Monday, February 26, 2007

What is Lost Son About? I.
    (Periodic Answers to an Unanswerable Question)

Beginning today, I will be posting periodic replies to the question: "What is Lost Son about?" It's a question as inevitable as it is impossible to answer definitively, because the responses it might elicit from me will change as my own relationship to the novel evolves (and as I come to better understand the book myself).

On the surface, of course, Lost Son is about Rainer Maria Rilke. His life, his work, his loves and friendships and memories and torments and triumphs. But were the question as easily answerable as this, I might not have written the novel at all. Over its five-year gestation period, Lost Son has been driven by more numerous, more elusive, and hopefully more widely resonant impulses than a wish to novelize the great poet's biography.

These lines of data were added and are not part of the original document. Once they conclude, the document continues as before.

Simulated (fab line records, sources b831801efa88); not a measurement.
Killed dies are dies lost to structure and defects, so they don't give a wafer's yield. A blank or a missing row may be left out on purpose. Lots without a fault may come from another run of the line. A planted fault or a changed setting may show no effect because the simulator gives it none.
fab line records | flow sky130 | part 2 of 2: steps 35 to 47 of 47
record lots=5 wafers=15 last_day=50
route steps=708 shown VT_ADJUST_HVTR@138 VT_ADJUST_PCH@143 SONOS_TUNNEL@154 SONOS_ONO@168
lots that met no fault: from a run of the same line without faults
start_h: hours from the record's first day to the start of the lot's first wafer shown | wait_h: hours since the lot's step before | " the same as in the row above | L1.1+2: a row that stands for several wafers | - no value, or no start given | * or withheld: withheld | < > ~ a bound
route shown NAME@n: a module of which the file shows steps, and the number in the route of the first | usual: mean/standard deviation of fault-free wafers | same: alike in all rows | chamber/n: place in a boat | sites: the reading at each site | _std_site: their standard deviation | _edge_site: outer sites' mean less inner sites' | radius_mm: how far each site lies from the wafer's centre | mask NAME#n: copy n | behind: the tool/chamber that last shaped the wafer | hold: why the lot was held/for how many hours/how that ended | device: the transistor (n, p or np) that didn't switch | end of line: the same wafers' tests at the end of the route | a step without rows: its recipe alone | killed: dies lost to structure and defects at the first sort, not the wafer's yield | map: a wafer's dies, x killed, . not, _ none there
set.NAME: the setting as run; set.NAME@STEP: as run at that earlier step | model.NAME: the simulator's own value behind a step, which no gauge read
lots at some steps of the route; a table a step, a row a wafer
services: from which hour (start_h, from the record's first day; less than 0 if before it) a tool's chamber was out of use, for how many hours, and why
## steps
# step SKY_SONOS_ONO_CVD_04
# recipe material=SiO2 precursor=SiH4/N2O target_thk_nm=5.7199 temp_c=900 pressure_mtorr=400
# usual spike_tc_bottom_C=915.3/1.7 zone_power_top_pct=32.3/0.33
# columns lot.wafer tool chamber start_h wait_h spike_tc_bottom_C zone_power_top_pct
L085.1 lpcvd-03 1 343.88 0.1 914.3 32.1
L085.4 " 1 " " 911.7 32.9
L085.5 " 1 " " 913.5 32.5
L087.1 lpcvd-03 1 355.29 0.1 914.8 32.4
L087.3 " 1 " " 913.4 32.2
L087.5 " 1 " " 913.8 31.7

For this first post, Rilke's work itself provides something of a response. This quote from The Notebooks of Malte Laurids Brigge might have served as a relevant epigraph for Lost Son. In a way, the novel's dilemmas are all here: the loneliness of The Poet in this world. His somber restlessness. And a certain need for him to stand in stupefaction before his own destiny, in order to speak of it evocatively...
"Und man hat niemand und nichts und fährt in der Welt
herum...

"And one has nobody and nothing and travels about in the world with a suitcase and with a trunk full of books and really without curiosity. What kind of life is this anyway? -- without house, without inherited things, without dogs.
"Was für ein Leben ist das eigentlich…

"Still, if one had at least one's memories. But who has those? If a chilhood were there...it's like something buried. Perhaps one must be old in order to reach back to all that. I think it's good to be old."